A Masterclass in Flow

I came to India, in part, for the annual Global Inspiration Conference or GIC.  The GIC is the yearly gathering of the International Breathwork Foundation of which I’m a former co-President.   The chosen venue for the conference was the lovely Country Inn in Bhimtal about 180 miles from Delhi.

One hundred and eighty miles, no problem, leave Delhi in the morning, be in Bhimtal for lunch!

The cow taking a siesta in the middle of the eight lane highway out of Delhi should have been a clue, but it wasn’t.  I clung to my vision of lunch on a terrace somewhere overlooking the mountains.  Reality dawned only when eight lanes dwindled down to two, one in each direction, and the direction merely a suggestion.  This might take longer than lunch time.

Masterclass-in-FlowI’d heard about the traffic chaos in this country of 1.2 billion people.  There is surely a logic to the hair raising overtaking, the chaotic mix of animals and trucks, cars and bikes and wandering Sadus wrapped in saffron cloth.   But the pattern still eludes me.  Our bus bounced and swerved, stopped and started, overtook with inches to spare and was overtaken in the face of oncoming trucks.  Motorbikes with whole families on board wove in and out between busses and jeeps.  People and cows meandered back and forth across the streams of traffic.  All to the relentless honking of horns.

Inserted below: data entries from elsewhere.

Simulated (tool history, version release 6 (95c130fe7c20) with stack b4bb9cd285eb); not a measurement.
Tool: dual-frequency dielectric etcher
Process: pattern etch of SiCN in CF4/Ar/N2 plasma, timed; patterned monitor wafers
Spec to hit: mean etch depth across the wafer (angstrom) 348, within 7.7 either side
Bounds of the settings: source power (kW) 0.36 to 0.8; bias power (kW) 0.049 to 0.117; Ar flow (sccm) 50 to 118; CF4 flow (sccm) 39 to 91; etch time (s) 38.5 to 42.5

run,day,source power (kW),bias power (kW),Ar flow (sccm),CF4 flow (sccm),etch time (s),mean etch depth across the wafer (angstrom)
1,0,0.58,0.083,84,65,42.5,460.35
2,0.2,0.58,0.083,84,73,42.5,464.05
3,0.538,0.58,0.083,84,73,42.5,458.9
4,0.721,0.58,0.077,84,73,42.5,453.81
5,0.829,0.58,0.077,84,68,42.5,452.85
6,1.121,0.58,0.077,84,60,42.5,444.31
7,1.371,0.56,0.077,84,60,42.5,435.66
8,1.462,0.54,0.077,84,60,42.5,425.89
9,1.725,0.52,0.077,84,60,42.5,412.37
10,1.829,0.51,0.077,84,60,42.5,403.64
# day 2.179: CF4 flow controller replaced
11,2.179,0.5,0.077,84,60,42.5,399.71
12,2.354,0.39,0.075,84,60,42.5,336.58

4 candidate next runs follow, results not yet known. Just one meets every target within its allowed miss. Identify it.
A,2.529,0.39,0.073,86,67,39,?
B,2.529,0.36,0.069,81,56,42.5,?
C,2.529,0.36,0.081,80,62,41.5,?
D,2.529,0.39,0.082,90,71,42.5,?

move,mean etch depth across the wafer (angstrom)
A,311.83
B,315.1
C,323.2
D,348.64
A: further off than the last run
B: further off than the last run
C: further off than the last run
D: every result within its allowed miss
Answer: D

Total chaos.  Chaos that would shut down western motorways and autobahns.  Chaos that would generate road rage on a murderous scale.  But in three weeks of driving hundreds of miles, I never saw anger on Indian roads.  That, of course, doesn’t mean that tempers never flare.  I’m sure they do.  But in general Indians seem to work around each other, taking whatever happens as it comes, accepting what is.  Given the population density, there’s probably not much choice.

Some hours into the journey, I stopped flinching every time our driver pulled around a truck and played chicken with an oncoming car.  And I noticed the other conference goers on the bus had also begun to take the chaos in their stride, barely noticing collisions averted, pot holes circumvented.  We cheered when the bus finally pulled off the road into the lush gardens of the Country Inn.  But at that stage, nobody really minded that a 180 mile journey had taken eleven hours.

We had already begun to sink into India where traffic chaos is a master class in flowing with reality.